Used 2016 BMW i3 Review

Edmunds expert review

If you're an electric vehicle shopper desiring some sportiness and luxury-brand panache, the 2016 BMW i3 is a very compelling choice. You'll find this hatchback is surprisingly practical, even if its range doesn't top the competition. Let's take a closer look at this unusual-looking choice.

What's new for 2016

The 2016 i3 is essentially a carryover from last year.

Vehicle overview

The 2016 BMW i3 is the pug of the BMW family — short, stout, flat-nosed and cute in an ugly sort of way. It's also a versatile all-electric city car that operates either on battery power alone or with an optional range-extending gasoline generator. All the while, it cradles up to four occupants in a luxurious and avant-garde cabin. The i3 even serves up downright respectable acceleration and handling that help it leave most EVs in the dust.

After a full charge, the 2016 BMW i3 can go up to 81 miles on battery power.

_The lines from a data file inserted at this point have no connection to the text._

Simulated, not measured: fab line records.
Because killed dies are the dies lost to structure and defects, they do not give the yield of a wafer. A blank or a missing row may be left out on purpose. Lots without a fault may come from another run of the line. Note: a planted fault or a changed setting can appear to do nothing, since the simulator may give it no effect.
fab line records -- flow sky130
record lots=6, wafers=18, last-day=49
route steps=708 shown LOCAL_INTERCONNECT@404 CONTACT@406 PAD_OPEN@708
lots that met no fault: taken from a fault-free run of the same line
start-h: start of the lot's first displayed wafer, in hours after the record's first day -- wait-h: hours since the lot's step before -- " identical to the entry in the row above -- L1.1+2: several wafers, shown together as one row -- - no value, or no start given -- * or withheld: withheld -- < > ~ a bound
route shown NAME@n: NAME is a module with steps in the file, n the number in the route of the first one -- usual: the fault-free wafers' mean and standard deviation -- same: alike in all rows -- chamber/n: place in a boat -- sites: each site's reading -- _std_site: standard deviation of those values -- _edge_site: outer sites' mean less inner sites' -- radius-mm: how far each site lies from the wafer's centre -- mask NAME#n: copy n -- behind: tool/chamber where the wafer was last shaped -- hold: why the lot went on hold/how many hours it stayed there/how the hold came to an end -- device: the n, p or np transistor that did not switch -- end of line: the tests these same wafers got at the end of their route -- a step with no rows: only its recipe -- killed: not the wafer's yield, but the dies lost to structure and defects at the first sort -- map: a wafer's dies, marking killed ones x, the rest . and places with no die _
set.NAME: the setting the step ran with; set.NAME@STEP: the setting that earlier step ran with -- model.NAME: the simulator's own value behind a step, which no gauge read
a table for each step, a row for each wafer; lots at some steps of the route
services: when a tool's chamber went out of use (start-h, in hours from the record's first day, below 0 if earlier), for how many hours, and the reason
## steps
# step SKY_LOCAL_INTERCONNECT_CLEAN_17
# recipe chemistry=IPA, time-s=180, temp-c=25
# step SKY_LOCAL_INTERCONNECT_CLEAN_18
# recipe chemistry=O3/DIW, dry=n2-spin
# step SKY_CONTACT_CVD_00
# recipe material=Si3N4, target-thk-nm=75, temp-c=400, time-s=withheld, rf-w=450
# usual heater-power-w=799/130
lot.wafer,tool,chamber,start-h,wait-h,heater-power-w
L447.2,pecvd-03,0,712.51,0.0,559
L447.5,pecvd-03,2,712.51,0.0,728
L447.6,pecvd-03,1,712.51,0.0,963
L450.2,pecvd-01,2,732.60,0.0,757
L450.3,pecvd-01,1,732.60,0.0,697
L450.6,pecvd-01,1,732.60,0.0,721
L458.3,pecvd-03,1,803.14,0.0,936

This is a city car, though, designed and intended primarily for short to medium-length trips. Range is estimated at up to 81 miles per battery charge, but like any electric car, the i3 is highly sensitive to changes in terrain, driving style and even ambient temperature. The special i3 REX (for Range Extender) model includes the aforementioned gasoline generator, stretching total range to 150 miles. The generator can be buzzy, however, and and its extra weight cuts the all-electric range to 72 miles.

Still, the 2016 BMW i3's blend of EV functionality, available extended range, daring style and easy athleticism make it a uniquely appealing proposition. The Nissan Leaf and Ford Focus Electric are cheaper, but they lack the BMW's performance and panache. The Volkswagen e-Golf perhaps comes closest to matching the i3's upscale vibe, while the Mercedes B250e is the i3's most direct rival, but none of the above can compete with the i3 REX's extra range. All things considered, it's easy to recommend the Edmunds "A" rated BMW i3.

Trim levels & features

The 2016 BMW i3 is a four-door hatchback with seating for four passengers. It is offered in similarly equipped full-electric and Range Extender (REX) models. There are three different trim packages: base Mega World, Giga World and Tera World.

The 2016 i3's feature-packed dashboard layout is unlike that of any other BMW.

The entry-level Mega's list of standard features includes 19-inch alloy wheels; LED lighting (automatic headlights, taillights and running lights); automatic wipers; auto-dimming mirrors; cruise control; automatic climate control; heated manually adjustable front seats; "SensaTec" premium vinyl and cloth upholstery; 50/50-split folding rear seatbacks; a leather-wrapped tilt-and-telescoping steering wheel; Bluetooth phone and audio connectivity; a navigation system; the iDrive electronics interface with a 6.5-inch central screen; and a sound system that includes a USB port, an auxiliary audio jack and satellite/HD radio. A DC fast-charging port is also included.

Stepping up to the Giga model gets you distinctive 19-inch alloy wheels, keyless ignition and entry and upgraded interior upholstery and trim. The top-of-the-line Tera only differs from the Giga with its own unique 19-inch alloy wheels and interior materials, including full leather upholstery.

Options include a Technology + Driving Assistant package that features adaptive cruise control (with stop-and-go capability), a lane departure warning system, forward collision warning with pedestrian detection, automatic braking for frontal collision mitigation, an upgraded navigation system (with a wider screen and enhanced EV-related information), real-time traffic and BMW's Online and Apps services.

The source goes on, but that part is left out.